Monday, April 11, 2005

The Blogging Treadmill

Well, we're back from EnZed, so I'm sure our readers are expecting a return to constant news updates. We're still pretty busy with real life things, however: awkward conversations with family about "the whole New Zealand thing" (generally unpleasant); backbreaking toil in three different garden plots preparing for a bonanza of vegetable planting come May (generally pleasant), chasing after two-year-old, etc. Blogging about current events is not relaxing.

So here's my only comment for the day: All the libs are citing recent polls that show that a majority of Americans think the government overstepped on the Terri Schiavo case, and that the Dems need to rein in the Administration and keep them from such excesses. It's a watershed moment, everyone says. The tide is turning against these guys.

It could be that the tide is turning. I certainly hope so. But we've all learned recently that when all the water at the beach suddenly recedes very quickly, it's probably not a good sign at all.

Three months ago the Senate confirmed a man for Attorney General who promulgated a policy of torture. Two months ago a male prostitute was found to be working as a journalist in the white house, pitching softball questions during the president's press conferences. Last month it was revealed that the CIA quite un-extraordinarily renders people it thinks might be terrorists to countries that will torture them, a policy Porter Goss supports because "The U.S. does not support torture" and the countries in question just promise not to do it. Also, the Administration was found to be regularly producing propaganda videos to be played, without revealing their source, on local TV news, a practice which it refuses to renounce, even though it did renounce actually paying journalists to shill for them. This month,while flying back from the pope's funeral, President Bush had the following exchange with a reporter:
Q Italy is going to pull out 3,000 troops, I think, by the fall. Will you be able to absorb that?

THE PRESIDENT: I don't know why you say that. I'm not sure why you said what you just said.

Q I thought that was the number of troops Italy had in Iraq, and I --

THE PRESIDENT: They've got 3,300 now, and you said they're going to pull 3,000 out by the fall?

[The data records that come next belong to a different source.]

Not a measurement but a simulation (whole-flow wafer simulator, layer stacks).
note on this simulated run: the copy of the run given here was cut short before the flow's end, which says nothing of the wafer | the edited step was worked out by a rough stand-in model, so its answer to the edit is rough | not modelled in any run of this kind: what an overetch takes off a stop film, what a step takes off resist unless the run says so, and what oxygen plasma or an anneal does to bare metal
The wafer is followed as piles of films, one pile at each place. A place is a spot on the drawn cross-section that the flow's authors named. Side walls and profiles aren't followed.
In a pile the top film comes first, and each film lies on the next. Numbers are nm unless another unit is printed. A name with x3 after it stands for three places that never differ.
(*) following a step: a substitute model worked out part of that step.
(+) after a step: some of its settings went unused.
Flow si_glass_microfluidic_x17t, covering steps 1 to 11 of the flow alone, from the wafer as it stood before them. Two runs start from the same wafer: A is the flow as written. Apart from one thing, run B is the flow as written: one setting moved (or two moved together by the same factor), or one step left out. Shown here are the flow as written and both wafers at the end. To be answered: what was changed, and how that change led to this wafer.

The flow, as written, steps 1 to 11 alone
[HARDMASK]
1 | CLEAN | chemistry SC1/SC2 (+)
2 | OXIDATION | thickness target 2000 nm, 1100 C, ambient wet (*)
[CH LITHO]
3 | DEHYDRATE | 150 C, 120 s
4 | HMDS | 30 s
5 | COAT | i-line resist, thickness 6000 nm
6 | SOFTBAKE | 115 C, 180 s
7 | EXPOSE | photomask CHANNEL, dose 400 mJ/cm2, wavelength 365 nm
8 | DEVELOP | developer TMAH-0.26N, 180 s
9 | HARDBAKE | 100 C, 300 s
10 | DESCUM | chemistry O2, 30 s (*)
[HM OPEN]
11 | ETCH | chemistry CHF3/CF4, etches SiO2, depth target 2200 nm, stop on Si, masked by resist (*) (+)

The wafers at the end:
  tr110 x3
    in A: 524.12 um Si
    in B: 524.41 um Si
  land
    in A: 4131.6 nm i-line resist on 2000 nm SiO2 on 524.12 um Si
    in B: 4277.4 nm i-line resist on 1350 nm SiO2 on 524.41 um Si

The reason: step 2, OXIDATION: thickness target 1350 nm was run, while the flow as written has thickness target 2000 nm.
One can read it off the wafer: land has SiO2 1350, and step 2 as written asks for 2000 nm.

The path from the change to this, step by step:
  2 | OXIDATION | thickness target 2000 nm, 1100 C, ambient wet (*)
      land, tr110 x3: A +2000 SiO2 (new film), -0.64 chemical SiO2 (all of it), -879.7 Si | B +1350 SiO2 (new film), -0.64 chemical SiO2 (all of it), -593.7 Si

Q Well, I guess -- I don't --

THE PRESIDENT: Okay. What I did hear was is that the Prime Minister wants to work to make sure we complete the mission. But I'm not sure where that came from.

Q Do you think he'll leave troops in if, in fact, enough haven't been trained?

THE PRESIDENT: I think we'll work to complete the training mission of the Iraqis.
So I am not especially comforted by the idea that Americans are a teeny bit annoyed at the president for butting in to the Schiavo thing. I still think it might be a good idea to go to higher ground and climb a tree.